Nginx load balancing decisions

Nginx as a reverse proxy and load balancer is well-documented. The configuration syntax is not the hard part. The decisions are.

Algorithm selection

Three algorithms cover most workloads.

Round-robin (the default). Requests cycle through backends sequentially. Weights let you bias toward higher-capacity servers. Simple, predictable, works well when request processing times are uniform.

upstream api {
    server api-01:8080 weight=3;
    server api-02:8080 weight=2;
    server api-03:8080 weight=1 backup;
    keepalive 32;
}

The backup directive keeps a server in reserve – it only receives traffic when all non-backup servers are down. Useful for a smaller instance that can keep the service alive during a partial outage but shouldn’t take production load normally.
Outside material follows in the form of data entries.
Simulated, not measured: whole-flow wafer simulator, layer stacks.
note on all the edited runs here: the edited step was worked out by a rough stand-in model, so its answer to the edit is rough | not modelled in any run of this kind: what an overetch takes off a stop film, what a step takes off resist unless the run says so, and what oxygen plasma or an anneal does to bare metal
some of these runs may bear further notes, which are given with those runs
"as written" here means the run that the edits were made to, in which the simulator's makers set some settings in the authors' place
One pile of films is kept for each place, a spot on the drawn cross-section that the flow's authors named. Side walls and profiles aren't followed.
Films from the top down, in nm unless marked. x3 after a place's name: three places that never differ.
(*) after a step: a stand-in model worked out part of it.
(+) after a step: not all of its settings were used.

Least connections. Routes to the backend with the fewest active connections. Better than round-robin when request processing times vary significantly – payment processing, file uploads, database-heavy endpoints. Round-robin can pile requests on a server that’s still processing slow queries while another server sits idle.

upstream payments {
    least_conn;
    server pay-01:8080;
    server pay-02:8080;
    server pay-03:8080;
}

IP hash. Hashes the client IP to select a backend, sending the same client to the same server consistently. Necessary for stateful applications where sessions are stored in local memory. Not needed if sessions are externalized to Redis or a database – in that case, round-robin or least-conn is a better choice because IP hash can create uneven distribution when traffic comes from a small number of source IPs (corporate NATs, CDN edges).

upstream stateful {
    ip_hash;
    server app-01:8080;
    server app-02:8080;
}

Passive health checking

Nginx doesn’t actively probe backends (that requires Nginx Plus or a third-party module). Instead, it uses passive health checking: if a backend fails a configurable number of times, Nginx removes it from rotation for a timeout period.

server backend-01:8080 max_fails=3 fail_timeout=30s;

max_fails=3 means three failures within the fail_timeout window (connection refused, timeout, 502/503/504 response) mark the server as down. The failures don’t need to be consecutive – any three within the window trigger removal. fail_timeout=30s controls two things: the window in which failures are counted, and how long the server stays out of rotation after being marked down.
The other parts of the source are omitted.